Publishing & Performing Relationships

Caveat at Bâtard Festival

Why would artists contractualize relationships?
How do artists engage into working conditions?
How to survive as an artist?


These questions will develop in a back and forth movement from publishing to performance and the other way around. Indeed, the artists invited by Caveat approach publishing as a means to make things public, as a medium for emancipation and coalition, as a tool for thinking, and as a (third) sculpture.

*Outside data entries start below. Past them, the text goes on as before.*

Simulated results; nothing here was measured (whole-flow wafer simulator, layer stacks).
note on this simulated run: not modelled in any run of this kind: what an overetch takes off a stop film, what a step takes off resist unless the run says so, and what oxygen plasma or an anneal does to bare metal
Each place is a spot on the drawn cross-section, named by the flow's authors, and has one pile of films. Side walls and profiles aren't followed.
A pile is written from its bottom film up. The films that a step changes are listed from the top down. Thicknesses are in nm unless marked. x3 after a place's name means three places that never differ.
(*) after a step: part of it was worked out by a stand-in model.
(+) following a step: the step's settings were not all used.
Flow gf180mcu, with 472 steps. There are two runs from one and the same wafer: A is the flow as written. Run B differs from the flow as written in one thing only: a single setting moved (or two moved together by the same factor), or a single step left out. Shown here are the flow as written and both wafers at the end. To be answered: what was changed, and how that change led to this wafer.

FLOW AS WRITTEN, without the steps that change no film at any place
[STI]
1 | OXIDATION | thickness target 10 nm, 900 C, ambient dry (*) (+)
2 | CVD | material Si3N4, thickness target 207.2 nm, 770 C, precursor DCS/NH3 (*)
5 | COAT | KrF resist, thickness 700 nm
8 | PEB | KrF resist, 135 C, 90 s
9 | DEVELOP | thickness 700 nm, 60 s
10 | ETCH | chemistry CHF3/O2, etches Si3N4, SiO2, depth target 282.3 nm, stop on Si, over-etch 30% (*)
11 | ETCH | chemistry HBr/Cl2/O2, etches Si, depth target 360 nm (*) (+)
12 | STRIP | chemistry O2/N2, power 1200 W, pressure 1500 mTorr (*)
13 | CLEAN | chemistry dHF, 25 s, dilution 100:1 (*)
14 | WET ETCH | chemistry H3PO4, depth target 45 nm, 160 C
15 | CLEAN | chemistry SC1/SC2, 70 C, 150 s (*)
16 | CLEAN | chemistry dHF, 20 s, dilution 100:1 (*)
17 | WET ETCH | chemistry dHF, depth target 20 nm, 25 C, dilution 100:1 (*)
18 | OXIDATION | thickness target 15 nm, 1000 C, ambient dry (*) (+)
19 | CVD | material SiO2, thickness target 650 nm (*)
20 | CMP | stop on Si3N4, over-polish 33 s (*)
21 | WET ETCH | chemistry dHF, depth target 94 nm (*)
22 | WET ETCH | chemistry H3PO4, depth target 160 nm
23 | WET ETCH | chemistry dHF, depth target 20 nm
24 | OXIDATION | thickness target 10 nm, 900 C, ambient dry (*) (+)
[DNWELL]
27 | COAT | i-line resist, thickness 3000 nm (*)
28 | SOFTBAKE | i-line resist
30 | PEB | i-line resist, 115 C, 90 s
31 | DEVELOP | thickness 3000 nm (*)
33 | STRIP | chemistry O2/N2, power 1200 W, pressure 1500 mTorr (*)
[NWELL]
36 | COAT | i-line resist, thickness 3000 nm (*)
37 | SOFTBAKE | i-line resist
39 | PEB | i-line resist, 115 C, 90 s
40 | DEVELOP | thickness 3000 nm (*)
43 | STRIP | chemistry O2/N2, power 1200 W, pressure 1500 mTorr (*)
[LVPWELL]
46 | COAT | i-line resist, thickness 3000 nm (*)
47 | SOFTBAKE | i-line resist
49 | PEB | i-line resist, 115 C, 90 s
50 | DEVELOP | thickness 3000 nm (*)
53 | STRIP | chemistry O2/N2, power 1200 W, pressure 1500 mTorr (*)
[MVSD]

30/10 – 03/11/2018, 17:30h unless noted otherwise
Bâtard Festival
Beursschouwburg, Brussels


With: Eva Barto, Sofia Caesar, Loraine Furter & Laurie Charles, Ben Kinmont, franck leibovici, Eric Schrijver


The practices of the invited artists testify both for an intense research in and a sharp awareness of the conditions and context in which their work come into life, are exhibited, circulated, and archived. Furthermore, they engage actively and critically in sharing, coming together, disseminating these issues not only amongst their peers but also towards a wider audience. Because, as Ben Kinmont put it once, “There is also a need outside of here.”


TUESDAY 30 OCTOBER
Ben Kinmont, ‘Promises and Precarity: Steps in an Alternative Artistic Practice’
14:30 – 16h Book presentation, reading and discussion of a compiled reprint, created for this occasion, of Promised Relations: or, thoughts concerning a few artists’ contracts (1996), Materialization of Life into alternative economies (1996), and Project Series: Archive Contracts (2005) by Ben Kinmont. This reprint will be available for free during Bâtard Festival.
17:30h: artist talk, followed by a Q & A


WEDNESDAY 31 OCTOBER
franck leibovici, ‘(some forms of life) – an ecology of artistic practices’
17:30h: book presentation and artist talk, followed by a Q & A


THURSDAY 1 NOVEMBER
Open Source Publishing workshop
11h – 17:30h: Open Source Publishing has written a collaboration agreement to work with others. Within Caveat, OSP is rewriting this document and proposing a visual translation. During Bâtard Festival, OSP invites artists and designers to contribute a description and interpretation of their own contract or conditions as to develop a language of practices.


Eva Barto, ‘On Buttonwood Press and other deals’
17:30h: book presentation and artist talk, followed by a Q & A


FRIDAY 2 NOVEMBER
Eric Schrijver, Copy This Book: an artist’s guide to copyright (Onomatopee, 2018)
17:30h: book launch, performance, roundtable with law scholar Julien Cabay, artist Eleanor Ivory Weber, and publisher/curator Freek Lomme (Onomatopee). Moderator: Julie Van Elslande


SATURDAY 3 NOVEMBER
Sofia Caesar, ‘Zero Hour’
17:30h: performance and artist talk followed by a Q & A
DJ set by Eric Schrijver

 


The conversations at Beursschouwburg will take place in a display module conceived by graphic designer and researcher Loraine Furter & artist Laurie Charles. The display is part of Speaking Volumes, a hybrid research project about feminist publishing practices, between art and activism — a blind spot in the history of artists’ books. The research takes different forms, from graphic documents to performative events, and materializes on a display inspired by Alison Knowles’ artwork The Big Book, a giant structure with oversized pages she built in 1966.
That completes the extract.